New research involving tiny fossil shells more than half a billion years old confirms that the Cambrian Explosion took place during a greenhouse climate.
The international study, led by researchers at the University of Leicester in the UK, has now been published in the journal Science Advances.
At the beginning of the Cambrian period around 540 million years ago, an evolutionary Big Bang took place. Where there had once been primarily single celled organisms, complex life swiftly emerged. The seas now teemed with diverse species, including early members of most major animal groups.
It has been long thought this “Cambrian Explosion” occurred during a greenhouse climate, but hard evidence for this was lacking.

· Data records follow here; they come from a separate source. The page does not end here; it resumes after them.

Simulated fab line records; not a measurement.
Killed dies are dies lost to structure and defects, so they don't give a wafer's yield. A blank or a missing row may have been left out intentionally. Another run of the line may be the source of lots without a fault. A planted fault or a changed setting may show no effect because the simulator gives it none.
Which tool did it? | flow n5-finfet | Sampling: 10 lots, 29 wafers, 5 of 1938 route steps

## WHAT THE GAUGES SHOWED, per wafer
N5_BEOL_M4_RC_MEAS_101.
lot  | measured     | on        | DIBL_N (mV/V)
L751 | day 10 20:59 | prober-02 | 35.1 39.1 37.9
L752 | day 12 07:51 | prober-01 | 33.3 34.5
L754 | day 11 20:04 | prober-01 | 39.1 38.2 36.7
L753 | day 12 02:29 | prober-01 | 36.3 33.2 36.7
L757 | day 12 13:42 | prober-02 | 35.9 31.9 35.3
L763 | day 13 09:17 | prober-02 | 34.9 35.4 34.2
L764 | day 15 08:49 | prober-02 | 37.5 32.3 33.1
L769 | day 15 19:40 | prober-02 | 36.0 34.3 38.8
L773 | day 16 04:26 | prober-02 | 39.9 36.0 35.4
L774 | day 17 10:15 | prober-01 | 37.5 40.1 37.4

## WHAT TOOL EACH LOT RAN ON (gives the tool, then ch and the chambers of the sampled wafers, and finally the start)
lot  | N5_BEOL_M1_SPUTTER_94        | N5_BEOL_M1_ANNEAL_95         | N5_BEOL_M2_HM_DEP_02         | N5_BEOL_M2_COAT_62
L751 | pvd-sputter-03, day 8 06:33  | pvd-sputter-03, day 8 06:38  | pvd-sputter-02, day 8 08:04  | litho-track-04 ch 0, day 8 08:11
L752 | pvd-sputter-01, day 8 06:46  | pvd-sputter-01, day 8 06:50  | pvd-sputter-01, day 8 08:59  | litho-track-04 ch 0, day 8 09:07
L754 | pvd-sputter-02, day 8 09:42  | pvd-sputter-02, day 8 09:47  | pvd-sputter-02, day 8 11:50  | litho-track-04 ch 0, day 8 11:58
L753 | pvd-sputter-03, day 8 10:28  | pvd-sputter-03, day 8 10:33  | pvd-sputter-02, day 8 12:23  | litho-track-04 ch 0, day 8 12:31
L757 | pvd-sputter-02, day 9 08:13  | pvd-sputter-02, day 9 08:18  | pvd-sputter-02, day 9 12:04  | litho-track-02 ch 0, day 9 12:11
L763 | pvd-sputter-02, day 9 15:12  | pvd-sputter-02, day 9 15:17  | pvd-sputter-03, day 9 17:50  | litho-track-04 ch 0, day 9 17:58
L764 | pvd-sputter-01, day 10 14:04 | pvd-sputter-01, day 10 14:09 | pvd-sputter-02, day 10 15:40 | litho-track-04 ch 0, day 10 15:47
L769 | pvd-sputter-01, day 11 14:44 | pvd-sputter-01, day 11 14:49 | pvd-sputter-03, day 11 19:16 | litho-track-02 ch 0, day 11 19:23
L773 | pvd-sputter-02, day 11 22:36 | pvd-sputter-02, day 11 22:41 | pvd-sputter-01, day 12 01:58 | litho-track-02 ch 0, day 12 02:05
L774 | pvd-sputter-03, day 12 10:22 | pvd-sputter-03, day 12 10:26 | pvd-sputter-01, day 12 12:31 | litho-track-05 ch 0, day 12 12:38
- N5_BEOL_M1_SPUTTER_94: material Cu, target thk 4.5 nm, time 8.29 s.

“Because scientists cannot directly measure sea temperatures from half a billion years ago, they have to use proxy data — these are measurable quantities that respond in a predictable way to changing climate variables like temperature,” explains Thomas Hearing of the University of Leicester in the UK, first author on the new paper.
To go back as far as the Cambrian, tree rings and ice cores won’t do — trees were yet to appear, and the most ancient ice core ever recovered is only a few million years old. For extremely distant time scales, oxygen isotope ratios are used.
Oxygen-16 is the dominant oxygen isotope on Earth, but other naturally occurring ones also exist, such as the slightly heavier oxygen-18.
Depending on which isotope it contains, there are minute differences in the evaporation and condensation properties of water. Played out on a global scale, this can provide useful information about temperature patterns.
Marine animals inadvertently fix this information in place as they grow by incorporating oxygen isotopes from sea water into bio-minerals in bone or shells.
Fossils of ancient jawless vertebrates called conodonts are very useful paleo-thermometers. However, conodonts didn’t evolve until the late Cambrian, leaving temperatures early in the period something of a mystery.
In the new study, researchers were able to extract oxygen isotope data from minute fossil shells called brachiopods, isolated from limestone in the UK dated to between 510 and 515 million years old.
“Careful examination of these tiny fossils revealed that some of them have exceptionally well-preserved shell chemistry which has not changed since they grew on the Cambrian sea floor,” says Hearing.
Co-author Tom Harvey adds: “That chemical signature is often lost over geological time, so it’s remarkable that we can identify it in such ancient fossils.”
Analysis of the oxygen isotope ratios in the shells indicated that sea surface temperatures at high latitudes had been very warm, exceeding 20 degrees Celsius.
The researchers also ran climate model simulations for the early Cambrian, which produced consistent results. Taken together, the isotope data and the simulations suggest that the early Cambrian climate was a typical greenhouse climate, similar to more recent greenhouse periods in the late Mesozoic and early Cenozoic periods, around 140 to 60 million years ago, when dinosaurs roamed the Earth.
The research provides a more robust picture of the Earth’s climate during a critical time in evolution.
“We hope that this approach can be used by other researchers to build up a clearer picture of ancient climates where conventional climate proxy data are not available,” says Hearing.